6 months...... If you are talking being an accomplished jazzer with the ability to improvise over anything I am going to say no way. Not to be negative, not to say don't go for it..... I am just being realistic.
I also do not know your ability. How well do you read and how is your jazz chord vocabulary right now?
I figure that with 6 months of intense study you may end up being able to fake your way through some jazz tunes but if you are going from minimal jazz knowledge now ......you will not be able to consider yourself a jazz player in 6 months and nor will any serious jazz musician consider you a jazz musician. That does not mean they will not take you under their wing and help you along.......experienced musicians tend to want to help dedicated up and comers......they see themselves in them.
A great attitude is a must though.
Somebody mentioned Kind Of Blue as if it were a benchmark or something. The album Kind Of Blue is very modal. The songs are either 12 bars or very modal, where one or two scales cover it.....so this is dead easy to solo over or take way outside....... there are hardly any changes to worry about.
By contrast.... tune's like Donna Lee, My Foolish Heart, 'Round Midnite, Molten Glass, On Green Dolphin St etc etc ad infinitum.........thousands of songs like them with complex chord changes and rhythmic structures.......what are you going to do when you sit in with a band and they call a difficult song you don't know? The way I think, is that if you cannot blow a cool solo over any changes in any song in any key at a variety of tempo's.......you are not a jazzman. You might be able to play
in the jazz style on a song or three....... but you are not a jazzman. Oh and reading......... serious jazz players expect you to read flyshit.
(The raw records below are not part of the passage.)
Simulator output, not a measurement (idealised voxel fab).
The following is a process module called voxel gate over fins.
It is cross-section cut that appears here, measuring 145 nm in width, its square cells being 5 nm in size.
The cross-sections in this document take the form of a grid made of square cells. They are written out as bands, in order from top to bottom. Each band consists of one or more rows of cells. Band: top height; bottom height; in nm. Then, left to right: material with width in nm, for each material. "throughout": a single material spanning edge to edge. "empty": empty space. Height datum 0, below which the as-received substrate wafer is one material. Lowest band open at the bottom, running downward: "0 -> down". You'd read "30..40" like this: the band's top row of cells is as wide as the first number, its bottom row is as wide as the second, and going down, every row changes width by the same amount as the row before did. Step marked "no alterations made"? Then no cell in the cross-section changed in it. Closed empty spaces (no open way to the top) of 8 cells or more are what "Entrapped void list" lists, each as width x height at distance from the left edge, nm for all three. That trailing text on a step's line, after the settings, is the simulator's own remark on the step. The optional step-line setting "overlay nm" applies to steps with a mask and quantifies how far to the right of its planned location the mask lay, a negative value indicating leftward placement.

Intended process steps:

Like I said, I am not being a bummer....I just will never be one to want to blow smoke up your ass. I like your attitude and I think you should go for it because it will make you a way better player and besides, you may prove me totally wrong.
Consider this though..... a better approach perhaps. Why not concentrate on being a super jazz rhythm player in 6 months? This will include being able to read any chord chart and being able to play any jazz chord correctly, not only the standard voicing's everyone learns but having a nice handle on some hip voicing's. You should also be able to transpose on the fly. Maybe the big band plays Stella By Starlight in the key it was written but a singer sits in and asks if you can play it in a different key to what your charts are written in. Can you do that as you go? I watched the musicians in Blood, Sweat and Tears do that at a rehearsal-blew me away.
You should also learn all the substitution rules and be able to apply them on the fly, know all the key signatures by heart and be able to comp in any style authentically....... bebop, Latin, straight ahead........ in any time signature.
Here's what......... 3-4 months solid study you can do it as a rhythm guitarist.....get all the basic jazz grips down and be able to hold down the rhythm as you read charts.
Then.....if you can convince the big band to let you sit in on rhythm, you get your foot in the door. Pull off a few rehearsals and show them you are fun to work with and that you are super dedicated and genuinely happy to be where you are at and that you apply what they teach you.........this lays the groundwork for you working your way up. Then as you go along and you have learned to solo over a song or two you can ask to blow a solo at a rehearsal....if you pull it off you likely will be doing it at the next gig.
And so you move forward. Oh, and if they have a guitarist...... ask if you can sit in for no pay and do that as often as you can. Gig's, rehearsal's ....see if they will let you play as long as you stay out the way and do not slow rehearsals down 'cos you are blowing it.
To me this is a much more humble approach and is much more do-able. It also takes a lot of pressure off you to try and learn to be a jazzman in 6 months in terms of being a soloist, being able to improvise freely.
Remember......... band leaders do not like to be made to look bad. If they do not feel confident in you you will not get a shot, definitely not a second shot after you blow it with them. Come in lower...... ask to be the rhythm player and then keep your ears open and learn. The older experienced cats will likely mess with you a lot....if they do they are testing you, not your ability.......your tenacity, the ability to take a joke. If you pass that they likely will start teaching you the tricks of the trade. If they dick with you it is often a good sign.
Just my opinion....maybe you are a prodigy and end up a tough soloist in 6 months or so. ?
The book to get is
The Real Book which is a fake book of all the standards you will need to know. Then a
GREAT way to learn jazz is with the
Jamey Aebersold series. These are charts with a CD of the songs containing the accompaniment......piano, bass and drums....for you to blow the melody and solo over.
The main one you need to
suss out first is "
The II-V7-I Progression".
http://www.jazzbooks.com/mm5/merchant.mvc?Screen=PROD&Store_Code=JAJAZZ&Product_Code=V03DS&Category_Code=AEBPLA (Check out the audio examples)
Go for it dude and good luck with it.